Travellers, Common, and separate power in same conduits

Gary11734

Senior Member
Location
Florida
Didn't Fred Flintstone have those receivers mounted on the cave wall?

You are 64 million years younger than the dinosaurs. Cool.
So you belong to the Flintrock quarry rock band then.?

Fred Flintstone's receivers were mounted on the wall with rare earth neodymium magnets for easy removal.
There were no cheap Chinese velcro then.:cool:
You're OK, myspark. Like me, you would be a big pain in the ass on job sites! We would get along famously!

Gary
 

Adamjamma

Senior Member
You get a .pdf or .dwg drawing from your architect and I will help you if you like.

Worst-case scenario, based on what you have in mind, 3/4". But, if you are combining more than one circuit that ends up in another part of the house, no way I could guarantee it being right.

OK, How many 3- ways will you be using, which will be two per switch light, fan, or receptacle on the same switches? That will give us a better idea.

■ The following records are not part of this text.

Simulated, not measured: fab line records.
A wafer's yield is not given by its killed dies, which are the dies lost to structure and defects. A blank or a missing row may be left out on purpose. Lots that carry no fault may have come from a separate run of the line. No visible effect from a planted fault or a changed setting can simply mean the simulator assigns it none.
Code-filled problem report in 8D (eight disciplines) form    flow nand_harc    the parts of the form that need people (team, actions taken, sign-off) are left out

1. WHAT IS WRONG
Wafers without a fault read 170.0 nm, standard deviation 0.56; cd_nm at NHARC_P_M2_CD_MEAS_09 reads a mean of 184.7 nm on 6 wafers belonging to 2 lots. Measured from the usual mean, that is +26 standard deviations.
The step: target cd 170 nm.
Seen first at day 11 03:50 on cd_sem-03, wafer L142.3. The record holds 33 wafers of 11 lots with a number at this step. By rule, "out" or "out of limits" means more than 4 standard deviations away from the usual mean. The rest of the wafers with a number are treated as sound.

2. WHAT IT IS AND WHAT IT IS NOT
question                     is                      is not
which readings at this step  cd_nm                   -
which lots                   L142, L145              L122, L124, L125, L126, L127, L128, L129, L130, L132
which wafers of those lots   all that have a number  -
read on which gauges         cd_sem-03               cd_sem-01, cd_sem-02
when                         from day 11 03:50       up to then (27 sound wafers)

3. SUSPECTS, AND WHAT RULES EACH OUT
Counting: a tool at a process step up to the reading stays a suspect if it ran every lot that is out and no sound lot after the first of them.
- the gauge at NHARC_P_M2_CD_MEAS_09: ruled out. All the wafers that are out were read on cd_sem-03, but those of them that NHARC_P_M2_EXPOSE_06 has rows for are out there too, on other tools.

You can chain a thousand four ways with two 3-ways. So, knowing the number of 3-ways would clue us into what he's doing. Remember, two 3 ways make a set. Do not let the four ways get you confused. They just break the traveler wires anywhere between the two three ways to do the switching.
Actually, that is the section I am most familiar with, having grown up rewiring N guage train tracks and the old racing car sets as well into big layouts in New Jersey with one of the clubs there... lol.. used to have as many as eight operations boards so one could wander around the track and still operate the different areas... Just always thought of the travelers and commons as a standard and got to wondering why I dont do it simply as a remote instead... since I am feeding each circuit from one end and then using the other end for the lighting...

Of course, labels is going to be very necessary... on the conduits as construction happens, in the boxes, etc... otherwise will end up with conduits going to the wrong places. If I was in USA would use those colored conduits for the different runs... but in Ja all conduits are white... all water pipes are white.. so only going to be spray painting conduits to color code them..lol...
Should be fun but when it is done should be a nice payoff... thinking this job might pay for my house to finish..lol.
 

Adamjamma

Senior Member
Jamaica Does it have "american style" (110v) wiring or "European Style"(230v) wiring ????
Hmm.. USA 120/240 but 50 Hz... Loads of people wanting 230 single phase as well... European style... depending upon country they are from will tell you what outlet you will install...Have installed British, French and German gear here... using Step Up Transformers sometimes or using Solar transverter systems as well... Usually the gear they bring with them is the same stuff I would bring... Kitchen gadgets from France, Tools in the Workshop, Dishwasher and Washer... all because the European stuff heats its own water and once you get used to leaving the front loader open after use for a few hours, it seems like it cleans better... Plus, it has been designed to use low pressure from attic tanks as well... so the systems sense the water pressure.

Wires here and conduit usually Metric and marked with European Codes on them...
So I have my onsite guide and my NEC with me always..lol... Because there is a difference between 12 g and 2.5mm and between 15mm conduit and 1/2 inch conduit...

Actually, I feel sometimes the British Calculations is safer to use, though it takes longer sometimes to do..lol...
But, Ja is going to adopt the NEC, or so they have been saying for the last 7 years.
 

Strathead

Senior Member
Draw how you are going to run the conduit from point to point. We can help you with the wiring... Post the pictures and I can AutoCad the thing for you with wire counts per pipe. No way I can figure out what you are trying to do or counts in the pipe if I don't know the final piping scheme or intent of the owner
Gary has it right and this is a great offer. We can tell you how the wires hook up schematically, but if that doesn't tell you what wires you need in what conduit then we can't help without the actual conduit routing. Your fist post is not exactly right. Electrically you have to look at three way and four way switches separately.
3-way switches have power from the panel coming in one end, two wires between them we call travelers, and a switch leg coming out the other end. When you do a house in romex you usually do as you said, run 3 wire looped through. That third wire is not always the neutral though. It can be the hot, the neutral or the switch leg, depending on how you twist the wire nuts together and which end you feed the lights from.

4-way switches merely intercept the travelers so they require four wires to them 2 in and 2 out. But since, in a house you are "carrying" one of the above wires through, you run 3 wire each way.

In most conduit situations, you will have one conduit running to a four way that is "junctioned" So that conduit will only get the 4 wires and the ground as discussed.

Regarding you fundamental question of whether you have to run the neutral with the other conductors, the answer is more complicated than yes or no. The neutral has to share the path with the hot, and/or switch leg, but not when it is going to a control device. The intent of the code is that you don't have the hot traveling one way around the house and the neutral traveling another.

Hope this helps. Again, take Gary up on his suggestion.